CHICAGO (CBS) -- In one of Chicago's most troubled neighborhoods, ordinary residents came together today to clean-up a potentially dangerous eyesore.

CBS 2's Derrick Blakley reports it was all the result of one woman who was fed up with filth.

Clean up organizer Katie Baker was tired of the mess, so she recruited her three daughters and took matters, as well as mattresses, into their own hands. They cleaned up a trash heap under an abandoned Englewood rail trestle, part squatters' camp for the homeless, part dumping site.

"These bags of drywall and wood that's been dumped, so that's illegal dumping," said Rilwan Wilson. "You got sofas, couches, so obviously there was homeless people living back here and stuff, so there's a lot of junk just piled up."

And Englewood residents, like Wilson, just fed up. He saw what the women were doing and joined in.

"The Streets and Sanitation, that's what the people are getting paid for, but obviously you see it's not happening," Wilson said.

Leaders from a nearby soup kitchen were concerned that homeless squatters' belongings were being destroyed.

"I have a heart for homeless people," said Chanquanta Price of Feed, Clothe, and Help the Needy. "When you don't have a place to stay, you don't have water I have a heart for that."

But this, said Katie Baker, is no way to live.

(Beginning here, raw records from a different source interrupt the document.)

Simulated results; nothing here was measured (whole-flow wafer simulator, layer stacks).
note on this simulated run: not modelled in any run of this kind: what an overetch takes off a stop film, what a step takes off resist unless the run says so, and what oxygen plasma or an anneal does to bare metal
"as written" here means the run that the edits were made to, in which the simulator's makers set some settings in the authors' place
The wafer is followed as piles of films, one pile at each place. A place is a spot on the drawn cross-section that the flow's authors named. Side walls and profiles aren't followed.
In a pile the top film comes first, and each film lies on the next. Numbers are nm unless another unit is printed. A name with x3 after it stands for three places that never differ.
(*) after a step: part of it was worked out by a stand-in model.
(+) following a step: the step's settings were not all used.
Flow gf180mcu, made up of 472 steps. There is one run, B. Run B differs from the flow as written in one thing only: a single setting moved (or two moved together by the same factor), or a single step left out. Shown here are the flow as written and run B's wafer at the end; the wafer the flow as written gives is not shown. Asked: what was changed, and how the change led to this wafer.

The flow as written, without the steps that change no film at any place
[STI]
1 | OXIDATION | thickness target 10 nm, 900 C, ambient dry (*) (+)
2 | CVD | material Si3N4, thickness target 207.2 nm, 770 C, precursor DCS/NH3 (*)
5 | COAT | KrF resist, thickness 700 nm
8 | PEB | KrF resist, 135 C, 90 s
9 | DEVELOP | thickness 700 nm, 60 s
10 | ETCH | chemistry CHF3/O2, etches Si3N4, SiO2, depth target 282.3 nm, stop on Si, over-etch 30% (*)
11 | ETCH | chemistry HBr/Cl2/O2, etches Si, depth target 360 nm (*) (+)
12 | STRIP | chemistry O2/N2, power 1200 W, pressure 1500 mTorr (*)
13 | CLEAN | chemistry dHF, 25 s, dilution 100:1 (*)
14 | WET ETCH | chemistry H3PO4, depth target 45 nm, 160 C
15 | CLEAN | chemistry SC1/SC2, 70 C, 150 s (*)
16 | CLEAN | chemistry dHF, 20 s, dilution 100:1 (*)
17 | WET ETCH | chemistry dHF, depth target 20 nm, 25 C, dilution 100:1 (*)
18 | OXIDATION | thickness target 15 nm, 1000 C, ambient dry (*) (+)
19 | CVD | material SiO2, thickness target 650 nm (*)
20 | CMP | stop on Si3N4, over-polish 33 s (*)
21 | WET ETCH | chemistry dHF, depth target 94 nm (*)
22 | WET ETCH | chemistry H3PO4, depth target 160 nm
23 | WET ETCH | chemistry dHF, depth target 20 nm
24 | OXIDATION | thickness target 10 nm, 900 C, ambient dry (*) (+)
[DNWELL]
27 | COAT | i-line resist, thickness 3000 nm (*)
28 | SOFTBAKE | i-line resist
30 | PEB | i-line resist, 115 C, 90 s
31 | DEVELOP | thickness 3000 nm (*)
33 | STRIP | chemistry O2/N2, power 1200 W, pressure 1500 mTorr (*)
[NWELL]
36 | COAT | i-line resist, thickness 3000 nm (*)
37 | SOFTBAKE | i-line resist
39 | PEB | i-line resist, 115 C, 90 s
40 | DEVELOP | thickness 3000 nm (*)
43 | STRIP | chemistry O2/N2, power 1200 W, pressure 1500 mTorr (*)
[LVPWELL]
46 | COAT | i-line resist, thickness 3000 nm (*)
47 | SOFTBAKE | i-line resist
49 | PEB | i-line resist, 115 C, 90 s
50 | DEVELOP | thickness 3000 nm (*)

"It ain't like everybody in Chicago's just nasty and don't care about what goes on," she said. "People care."

Katie Baker told Blakley she asked one of the longest squatters living on the site, known only as Ted, if there was anything there he wanted to preserve. He said no, and simply left the area.

Neighbors say he'd been living there for months, maybe years, with several dogs and a rooster.